# How strong is the glass



## becikeja (Oct 14, 2007)

I have a 125G tank - the standard 6' length AllGlass brand. Last Fall I built an oak stand. This Fall I want to build an oak top. Here is my dilema. Do I need to support the lid from the stand or is the glass stong enough to hold the oak top. I have seen tops in the pet stores that rest on the glass, but they are typically thin and very light. Mine will be much heavier. I am in the design stages now. How much weight can I expect the glass to hold?


----------



## Mcdaphnia (Dec 16, 2003)

Good question. I have seen some heavy hardwood (oak and cherry) canopies on large tanks with thick glass, in the pet shops. However I think it is not just how much weight, but how balanced and even the weight is. The lid should be cantilevered so that the weight of the canopy doesn't shift much when lifted or lowered.

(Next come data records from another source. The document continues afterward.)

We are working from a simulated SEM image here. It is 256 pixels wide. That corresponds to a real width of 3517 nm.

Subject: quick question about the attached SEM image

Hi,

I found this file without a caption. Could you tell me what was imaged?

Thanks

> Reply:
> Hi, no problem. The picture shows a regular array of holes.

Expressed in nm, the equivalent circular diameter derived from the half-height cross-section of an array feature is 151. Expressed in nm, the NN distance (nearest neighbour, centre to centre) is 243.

An extreme case of just how strong glass can be when force is applied exactly in line was when we were waiting at a red light with a 240 gallon tank sticking out of the back of our car. A group of teenage boys in an old car with a huge V8 engine, huge sofa type seats and tank-like construction plowed into us, hitting just the tank and shoving it into the front seats which then knocked our car a foot or two forward. Not a mark on our car, or on the tank. However there was a two foot by two foot square mashed into the teens' front grill and into the radiator, jamming it all up against the fan. We drove away. They had to be towed. The least bit of angle to the collision would have been a very different story.

I have also been in fish rooms where the aquarists had bridged smaller tanks on top of other ones and filled them, so that the bottom tank was acting as a "tank stand". Three ten gallon tanks balanced on top of a 55 had to have weighed over 200 pounds. Even though I have seen even more tanks than 3 tens stacked on top of bigger tanks, making it much more than the 200 pounds of tank held by the glass of a 55, I would try to keep the weight of a canopy way under 200 pounds total weight if it were mine.


----------



## Mcdaphnia (Dec 16, 2003)

opcorn:


----------



## Mcdaphnia (Dec 16, 2003)

I swear I only hit it once!


----------



## Awugod (Mar 10, 2006)

I built my canopies out of pine. I'm still not completely done with them, but the way I designed them is so that the sides of the canopy sit directly on top of the tank trim itself. I then attached a 2.5" piece of wood trim around the sides of the canopy itself. Reason is so that if bumped into the canopy will not slide and fall off the tank, it also looks nice too. I hope to get most of the work done on them today, if I can I will post some pics.


----------



## kerbchek (Apr 1, 2008)

Mcdaphnia said:


> An extreme case of just how strong glass can be when force is applied exactly in line was when we were waiting at a red light with a 240 gallon tank sticking out of the back of our car. A group of teenage boys in an old car with a huge V8 engine, huge sofa type seats and tank-like construction plowed into us, hitting just the tank and shoving it into the front seats which then knocked our car a foot or two forward. Not a mark on our car, or on the tank. However there was a two foot by two foot square mashed into the teens' front grill and into the radiator, jamming it all up against the fan. We drove away. They had to be towed. The least bit of angle to the collision would have been a very different story.


  That story rocks...


----------



## shutterbug (Nov 10, 2008)

Here is an idea no one posted.............How about building your canopy out of pine and then covering it with oak veneer?............Oak veneer can be purchased at Lowes or Home Depot and will save alot of weight being placed on top of your tank............If you go the veneer route, make sure you use a quality adhesive..........just a thought


----------



## mithesaint (Oct 31, 2006)

I could be wrong, but I don't think that oak is THAT much heavier than pine. If you want oak, use oak. Cost, however, is another issue altogether.

The OP's weight issue is probably related to the design of the canopy, rather than the wood type.


----------



## becikeja (Oct 14, 2007)

I have decided to build the canopy out of oak, and install sides that go down to the base to support the lid. I have cut port-holes into each side. I am fortunate enough to have a workshop in the basement, so the speed of my project is slow. I started in August and was hoping to finish by thanksgiving, but that didn't happen. Now I am looking at Christmas. I will try to post a pic when I finish.


----------